Looking back at the Saints schedule, the opponent's records combined were 97-127, 30 games under .500.
Early in Week Two, the Saints faced an early season Eagles team that has since revitalized itself and proven to be a competitor.
Although the victory was dominating (the Saints won 48-22) the Eagles are not the same team they showed to be in September.
They played the New England Patriots, whom are not the same Patriots from years past, and decidedly beat them 38-17.
Despite an impressive victory, they nearly lost the next two games against Atlanta and Washington—the evidence that the offense wasn't as consistent as they were early in the season.
And lastly, they played the Dallas Cowboys who were on the rebound and heating up at the right time, and lost...at home.
The rest of the schedule provided an array of teams that were either squeaking into the playoffs or jockeying for draft position.
Together these opponents compiled a record of (24-72).
These teams provided the Saints with eight easy victories—pretty hard not to make the playoffs with that considered.
In the games against competitive teams, and those jockeying for playoff positions, the Saints' average margin of victory was 15, not quite the dominating margin stats and records would lead you to believe.
Consider that in weeks 10 and 13, the saints barely escaped St. Louis and Washington with victories averaging a margin of four points with the two opponents going 5-27 combined.
From week 10 onward the Saints were not the steamroller that they were in the first half of the season as they won by an average of 12.6 points before dropping the last three games, in which Brees and co. played against Dallas and Tampa Bay.
Outside of the numbers, this team has become more exposed to defensive coordinators and seems to have become tunnel visioned on their game day approach.
It seems that if you examine the schedule, the Saints let their guard down against teams they feel are not on their level. They can't afford that in the second season.
At this point in time the NFC is wide open for any of the playoff teams to seriously make a run to the Superbowl.

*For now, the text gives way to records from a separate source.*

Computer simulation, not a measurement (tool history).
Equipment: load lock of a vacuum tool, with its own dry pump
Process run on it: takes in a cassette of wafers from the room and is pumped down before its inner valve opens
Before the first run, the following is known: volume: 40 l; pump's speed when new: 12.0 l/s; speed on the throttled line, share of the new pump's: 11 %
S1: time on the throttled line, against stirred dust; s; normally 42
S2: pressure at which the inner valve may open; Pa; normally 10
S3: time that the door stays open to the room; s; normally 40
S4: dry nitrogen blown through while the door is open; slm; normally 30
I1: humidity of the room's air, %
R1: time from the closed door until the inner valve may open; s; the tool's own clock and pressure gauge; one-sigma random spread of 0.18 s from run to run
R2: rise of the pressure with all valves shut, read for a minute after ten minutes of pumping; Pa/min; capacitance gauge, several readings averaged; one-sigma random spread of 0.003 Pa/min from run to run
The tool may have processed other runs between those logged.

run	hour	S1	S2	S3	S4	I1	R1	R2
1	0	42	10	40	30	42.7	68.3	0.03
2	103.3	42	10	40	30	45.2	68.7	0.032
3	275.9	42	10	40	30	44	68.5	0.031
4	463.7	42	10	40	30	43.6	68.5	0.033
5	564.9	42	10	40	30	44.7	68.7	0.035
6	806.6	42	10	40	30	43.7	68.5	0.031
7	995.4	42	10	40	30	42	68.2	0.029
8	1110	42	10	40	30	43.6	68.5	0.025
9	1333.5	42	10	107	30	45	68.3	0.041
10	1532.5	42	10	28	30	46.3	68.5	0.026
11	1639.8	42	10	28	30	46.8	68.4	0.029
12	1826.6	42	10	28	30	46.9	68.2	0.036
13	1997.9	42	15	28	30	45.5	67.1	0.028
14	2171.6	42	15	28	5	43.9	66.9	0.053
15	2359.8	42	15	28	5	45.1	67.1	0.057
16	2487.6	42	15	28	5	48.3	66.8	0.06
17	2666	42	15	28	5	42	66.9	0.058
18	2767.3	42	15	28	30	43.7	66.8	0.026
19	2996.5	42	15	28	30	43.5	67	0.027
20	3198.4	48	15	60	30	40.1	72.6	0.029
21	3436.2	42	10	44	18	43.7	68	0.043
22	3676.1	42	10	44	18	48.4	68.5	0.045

The Saints also have some issues that need addressing, namely defense.
We all know the Saints can score, they rank number one in total offensive yards per game.
However, on the defensive side of the ball, the Saints rank 25th overall. Specifically, 21st against the run and 26th against the pass.
The teams in the NFC playoff race consist of teams whom rank in the top 10 against the run and pass, with the exception of Arizona contending from the weak West division.
Green Bay ranks first against the run, averaging 83.3 yards per game, followed by the Vikings in second, Dallas in fourth, and Philadelphia in ninth.
The Saints cannot afford to become a pass only team against any of the above mentioned. The ability to run must be established because without that, Drew Brees becomes average.
Simply put, I just don't see the dots connecting for New Orleans.
The schedule they had due to the past two seasons being under .500 has given them a false sense of security, and that will cost them in the playoffs.